Lately I have been reflecting on how fast children grow. When I first met Flash, he had just turned 3. He ran across the church to his dad, screaming "Daaaaaaaaaaaaaaaadyyyyy!" At the top of his lungs. Caleb leaned down and that little boy was in his arms so fast, you'd think the world was ending. They both had the biggest smiles on their faces, and Flash was chattering away about Sunday school.
Now Flash is six, and just finishing grade one, and I am stunned by how much he has changed. He still runs across the church to see his dad, but it's no longer on chubby baby legs. He reads to us instead of us reading to him. He uses words like appropriate and humongous. He asks questions that I hadn't considered until I was 10 years old. Instead of needing help to tie has shoes, he helps me get the diaper bag and Wiggles ready to go out the door. Everyday he does something else that stuns me or melts my heart.
And then Wiggles... she's three months old already. Three months. I look back at pictures of newborn Elsie and it seems... surreal. She has developed her own little personality. She loves people and sleeping on her stomach, and snuggling as she sleeps. She is so different, and it seems I blinked and bam! She's suddenly 3 months old.
This song makes me cry. Because its true, it wont be like this for long. I want to treasure every moment with our children. Because it wont be like this for long.

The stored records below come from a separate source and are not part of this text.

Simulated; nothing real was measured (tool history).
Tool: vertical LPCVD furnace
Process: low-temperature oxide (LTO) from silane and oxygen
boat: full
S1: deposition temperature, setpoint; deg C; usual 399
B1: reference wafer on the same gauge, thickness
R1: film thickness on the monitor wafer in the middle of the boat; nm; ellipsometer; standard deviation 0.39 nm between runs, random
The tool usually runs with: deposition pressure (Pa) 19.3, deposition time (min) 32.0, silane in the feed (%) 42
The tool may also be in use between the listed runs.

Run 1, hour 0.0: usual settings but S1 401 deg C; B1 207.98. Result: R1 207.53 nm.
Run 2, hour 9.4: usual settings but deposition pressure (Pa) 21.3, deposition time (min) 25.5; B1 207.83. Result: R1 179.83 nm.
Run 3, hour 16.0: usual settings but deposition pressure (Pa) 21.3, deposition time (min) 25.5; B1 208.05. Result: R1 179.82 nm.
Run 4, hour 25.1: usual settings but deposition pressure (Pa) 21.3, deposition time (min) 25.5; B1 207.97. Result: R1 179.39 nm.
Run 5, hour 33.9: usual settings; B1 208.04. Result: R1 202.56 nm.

If these last couple months of being a mom have taught me anything, it's that my discipline is.. lacking to say the least. I struggle with the simplest of tasks sometimes. Just getting the discipline to get out of bed and put myself through my routine seems like a monumental task some days. Often the things that get missed are the things that are most important, Bible reading, prayer time, and spending quality time with my husband or children.
Of course, this isn't just contributed to by my lack of discipline, it's also contributed to by my supreme laziness, and my stunning ability to worry. All sins.
I have no discipline, thus I don't do things I need to do, such as Bible reading. I'm lazy, so I put off my chores, which I then use as an excuse not to read my Bible or pray, then when I have time with my children or Caleb... I worry about the things I'm not getting done that I could have done earlier if I'd just had more discipline and been less lazy. Nasty.
I'm embarrassed to say, this is not an abnormal day in my life.
This is my commitment to prayerfully change. I want the full blessings God can pour out on my life, and my own shortcomings are getting in the way. But God can change that in me, and give me a new heart.
Elsie was born Dec 26, 2012. Wanna see a picture? I know you do! Here you go!
She was born a healthy 8 lbs 6 ounces, 21.5 inches long. In 11 weeks she's grown to 12 lbs, and just over 2 feet long.
My life was a whirlwind after Elsie was born. I mean a whirlwind. The last two months of my pregnancy were wrought with false alarms, nausea, and ridiculous amounts of eating... but nothing could have prepared me for the trial by fire of labor, and those first couple months. It's just now I'm starting to feel like my life has some routine and structure again. We've settled into a sort of routine. It's a little messy, and sometimes... it doesn't work. But most of the time, life goes on. Josh has been a huge blessing these last couple months. When I felt like my whole world was crashing in, he was there to show me the pieces weren't falling, they were just rearranging themselves a bit. He has really stepped up to the plate as a husband and a father, and I couldn't be more proud of him.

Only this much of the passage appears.